T5Preprocessor layer
- Original Link : https://keras.io/api/keras_hub/models/t5/t5_preprocessor/
- Last Checked at : 2024-11-26
T5Preprocessor class
keras_hub.models.T5Preprocessor(
tokenizer, sequence_length=256, add_start_token=False, add_end_token=True, **kwargs
)Base class for preprocessing layers.
A Preprocessor layer provides a complete preprocessing setup for a
given task. It handles tokenization, audio/image conversion, and
any other necessary preprocessing steps.
This class can be subclassed similar to any keras.layers.Layer, by
defining build(), call() and get_config() methods. All subclasses
should set the tokenizer or audio_converter or image_converter
properties during construction as needed.
from_preset method
T5Preprocessor.from_preset(preset, config_file="preprocessor.json", **kwargs)Instantiate a keras_hub.models.Preprocessor from a model preset.
A preset is a directory of configs, weights and other file assets used
to save and load a pre-trained model. The preset can be passed as
one of:
- a built-in preset identifier like
'bert_base_en' - a Kaggle Models handle like
'kaggle://user/bert/keras/bert_base_en' - a Hugging Face handle like
'hf://user/bert_base_en' - a path to a local preset directory like
'./bert_base_en'
For any Preprocessor subclass, you can run cls.presets.keys() to
list all built-in presets available on the class.

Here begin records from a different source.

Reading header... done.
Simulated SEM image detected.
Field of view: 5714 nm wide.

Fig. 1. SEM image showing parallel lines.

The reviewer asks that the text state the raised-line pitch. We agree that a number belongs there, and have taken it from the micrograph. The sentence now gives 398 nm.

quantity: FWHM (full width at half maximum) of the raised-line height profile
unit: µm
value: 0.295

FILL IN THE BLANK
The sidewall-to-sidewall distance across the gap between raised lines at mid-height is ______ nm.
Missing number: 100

As there are usually multiple preprocessing classes for a given model,
this method should be called on a specific subclass like
keras_hub.models.BertTextClassifierPreprocessor.from_preset().
Arguments
- preset: string. A built-in preset identifier, a Kaggle Models handle, a Hugging Face handle, or a path to a local directory.
Examples
# Load a preprocessor for Gemma generation.
preprocessor = keras_hub.models.GemmaCausalLMPreprocessor.from_preset(
"gemma_2b_en",
)
# Load a preprocessor for Bert classification.
preprocessor = keras_hub.models.BertTextClassifierPreprocessor.from_preset(
"bert_base_en",
)tokenizer property
keras_hub.models.T5Preprocessor.tokenizerThe tokenizer used to tokenize strings.